In use, it may be advantageous simply to pay out a sufficient amount of tow cable 12 so that while towing the tow vehicle, a portion of the cable itself drags over the sea floor. Allowing a portion of the tow cable 12 to drag on the sea floor, as well as the chain weight 48, serves to further isolate the effects of erratic movement of the ship 8 from the tow vehicle 20 and to alleviate the ship winch operator from trying to maintain only the chain weight 48 in contact with the sea floor.

Claims

1. Underwater tow system (4) adapted for being towed by a tow cable (12) behind a vessel (8), the system including a tow vehicle (20) for housing apparatus to be used under water, a weight means (48) connected to the tow cable (12) and having a weight sufficient to pull the tow vehicle (20) downwardly in the water until the weight means (48) contacts the water floor, characterized in that the end of the tow cable (12) is connected to the tow vehicle (20), that means (40) are provided for coupling the weight means (48) to the tow cable (12) at a predetermined distance from the tow vehicle (20) and that the tow vehicle (20) has a positive buoyancy in water.

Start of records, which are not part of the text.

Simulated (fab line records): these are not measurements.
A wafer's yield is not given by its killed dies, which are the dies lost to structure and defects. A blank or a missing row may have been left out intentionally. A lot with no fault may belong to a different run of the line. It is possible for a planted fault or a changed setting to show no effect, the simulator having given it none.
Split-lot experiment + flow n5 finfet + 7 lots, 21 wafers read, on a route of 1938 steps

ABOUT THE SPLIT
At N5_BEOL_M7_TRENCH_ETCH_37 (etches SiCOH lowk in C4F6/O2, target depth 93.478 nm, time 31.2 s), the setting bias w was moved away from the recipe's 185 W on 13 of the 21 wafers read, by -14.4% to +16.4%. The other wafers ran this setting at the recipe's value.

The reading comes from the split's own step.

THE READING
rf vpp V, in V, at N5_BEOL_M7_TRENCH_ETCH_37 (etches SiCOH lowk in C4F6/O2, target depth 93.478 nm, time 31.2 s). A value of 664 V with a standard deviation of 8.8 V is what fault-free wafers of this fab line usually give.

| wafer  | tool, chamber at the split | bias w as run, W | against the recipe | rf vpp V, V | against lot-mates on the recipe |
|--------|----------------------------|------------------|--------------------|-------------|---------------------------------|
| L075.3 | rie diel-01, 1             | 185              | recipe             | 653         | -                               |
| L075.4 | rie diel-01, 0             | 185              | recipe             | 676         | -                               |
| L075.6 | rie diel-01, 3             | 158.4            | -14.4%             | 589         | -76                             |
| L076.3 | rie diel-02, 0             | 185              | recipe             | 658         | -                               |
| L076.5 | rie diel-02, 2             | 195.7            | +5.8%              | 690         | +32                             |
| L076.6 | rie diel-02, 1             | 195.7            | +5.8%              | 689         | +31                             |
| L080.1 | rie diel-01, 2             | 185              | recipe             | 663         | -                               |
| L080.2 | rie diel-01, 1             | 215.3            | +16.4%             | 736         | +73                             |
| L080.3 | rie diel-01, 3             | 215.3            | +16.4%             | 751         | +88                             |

2. Underwater tow system according to claim 1, characterized in that the buoyancy force of the tow vehicle (20) is about one-fourth the weight of the weight means (48) in water.

3. Underwater tow system according to claim 1 or 2, characterized in that the tow vehicle (20) has a generally elongate cylindrical body rounded on a front end thereof and that the coupling means (112) is located forwardly on the underneath side of the body (24).

4. Underwater tow system according to any one of the claims 1 to 3, characterized in that the tow vehicle (20) is provided with a pair of lifting elements (36) spaced apart along the length of the body (24) on the upper surface thereof by which the tow vehicle (20) may be lifted.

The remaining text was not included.